For those of you who follow the show alone, cast your mind back to Shireen Baratheon, if your hearts can still handle it. She was Stannis Baratheon’s grayscale marked adorable daughter who was a bundle of innocence and hope... before Weiss and Benioff rewrote Stannis into Macbeth and she, along with the Baratheon plotline, went up in flames. Some of you will be happy to know that Shireen is still alive in the books for the time being,


and that she even has some cheerful company in the form of the jester Patchface. Or maybe you won’t, as there is something at least a little bit sinister about Patchface. His face is tattooed in a patchwork of red and green, as he was a slave in the city of Volantis. Bought from slavery by Steffon Baratheon, Stannis’s father, because of his wit, juggling and performances of magic, Patchface was the only survivor of the shipwreck that killed Steffon and all on board.

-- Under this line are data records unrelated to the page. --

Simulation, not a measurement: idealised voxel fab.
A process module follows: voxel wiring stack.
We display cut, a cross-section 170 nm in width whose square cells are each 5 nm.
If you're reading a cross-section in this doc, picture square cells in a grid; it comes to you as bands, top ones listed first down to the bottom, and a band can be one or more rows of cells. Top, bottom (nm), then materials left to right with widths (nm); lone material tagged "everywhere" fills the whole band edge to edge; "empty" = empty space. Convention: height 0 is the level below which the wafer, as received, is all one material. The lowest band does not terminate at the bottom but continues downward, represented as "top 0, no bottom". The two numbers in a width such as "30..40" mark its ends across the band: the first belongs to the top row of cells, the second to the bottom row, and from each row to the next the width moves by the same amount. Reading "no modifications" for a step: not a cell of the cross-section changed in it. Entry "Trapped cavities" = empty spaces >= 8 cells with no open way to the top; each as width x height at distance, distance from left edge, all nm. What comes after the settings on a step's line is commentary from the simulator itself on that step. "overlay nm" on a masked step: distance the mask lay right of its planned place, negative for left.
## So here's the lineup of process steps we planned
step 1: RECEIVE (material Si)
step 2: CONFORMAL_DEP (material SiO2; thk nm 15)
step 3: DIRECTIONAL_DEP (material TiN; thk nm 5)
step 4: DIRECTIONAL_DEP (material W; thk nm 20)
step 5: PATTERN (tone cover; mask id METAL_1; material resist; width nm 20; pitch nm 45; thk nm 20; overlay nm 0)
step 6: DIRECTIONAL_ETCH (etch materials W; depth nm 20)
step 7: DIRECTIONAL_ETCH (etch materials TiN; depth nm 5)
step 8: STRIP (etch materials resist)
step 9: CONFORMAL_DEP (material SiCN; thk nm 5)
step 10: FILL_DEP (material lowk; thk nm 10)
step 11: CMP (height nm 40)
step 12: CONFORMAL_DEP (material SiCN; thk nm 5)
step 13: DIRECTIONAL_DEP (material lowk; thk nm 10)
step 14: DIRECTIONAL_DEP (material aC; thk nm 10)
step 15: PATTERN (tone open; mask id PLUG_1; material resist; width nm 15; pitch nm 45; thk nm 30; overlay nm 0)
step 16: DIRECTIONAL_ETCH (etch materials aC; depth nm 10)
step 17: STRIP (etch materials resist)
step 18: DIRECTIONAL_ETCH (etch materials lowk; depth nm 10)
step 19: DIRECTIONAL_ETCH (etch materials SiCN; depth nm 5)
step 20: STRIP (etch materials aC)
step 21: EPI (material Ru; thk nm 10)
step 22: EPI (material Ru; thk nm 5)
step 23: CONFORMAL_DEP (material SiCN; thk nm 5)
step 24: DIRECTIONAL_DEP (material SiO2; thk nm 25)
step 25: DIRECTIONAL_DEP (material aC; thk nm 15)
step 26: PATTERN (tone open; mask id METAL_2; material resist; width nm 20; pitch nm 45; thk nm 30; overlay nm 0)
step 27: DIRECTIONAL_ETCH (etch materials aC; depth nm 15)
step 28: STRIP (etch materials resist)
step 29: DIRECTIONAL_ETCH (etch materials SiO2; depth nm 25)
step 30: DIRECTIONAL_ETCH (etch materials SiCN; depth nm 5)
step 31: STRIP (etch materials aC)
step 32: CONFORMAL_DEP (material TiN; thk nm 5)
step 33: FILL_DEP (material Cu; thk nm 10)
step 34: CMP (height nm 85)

When he was rescued from the wreck, he was clammy cold and appeared to be dead. Since then, he has not been one hundred percent: twitching, walking funny and talking in what appear to be oddly prophetic rhymes. One of his rhymes almost certainly predicts the Red Wedding, with the rest have book fans speculating and guessing as best they can.


Jeyne Westerling

In the show, Robb Stark married the battlefield nurse and low-key noblewoman Talisa Maegyr and it was very much a romantic affair that led to the marriage and consequently, the Red Wedding. Oona Chaplin who plays Talisa was originally billed as playing a character called ‘Jeyne’,


who has been confirmed by the showrunners and G.R.R. Martin himself as having been the character Jeyne Westerling from the books. Rewrites saw Oona’s character become the almost entirely new Talisa on Martin’s advice.


Jeyne Westerling in the books was Robb Stark’s wife as Talisa was on the shows, but with some very important differences. For one, Jeyne Westerling is still alive in the books and at last check was being used as a Lannister bargaining chip at the siege of Riverrun. The circumstances of the marriage to Robb are also quite different. Robb is wounded laying siege to the Westerling castle ‘The Crag’, but is still victorious. The Westerlings are quick to embrace their conquerors as friends, sending their eldest daughter Jeyne to nurse Robb.


Robb then learns of the death of his younger brothers at the hands of Theon Greyjoy and overcome with grief finds comfort in the young Jeyne. Having deflowered the maiden Jeyne, Robb decides to do the honourable thing and marries her and the two fall in love. Robb not wanting to insult the Frey’s, whose marriage pact he broke, does not take her with him to the wedding at The Twins, so she does not die at the Red Wedding, leaving many book readers to wonder what will become of her in future books.


It is also implied that she is descended from Maggy the Frog, the crone who appears briefly in the show revealing a damning prophecy to a young Cersei Lannister.


Strong Belwas

In the books, Daenerys Targaryen has much larger and much more colourful entourage than she does in the show. The most colourful member of said entourage is perhaps Strong Belwas, former slave and pit fighter, is now a bodyguard and champion of Dany’s. Belwas is described as being a colossus of a man: tanned, bald, and a scar covered eunuch.


In battle, he always lets his opponent get at least one cut on him before he defeats them, keeping the scars as a tally of those he has slain. In the books, he initially serves as part of a decoy to get the Ben Kenobi like Ser Barristan Selmy to Dany, with Selmy posing as Belwas’s squire.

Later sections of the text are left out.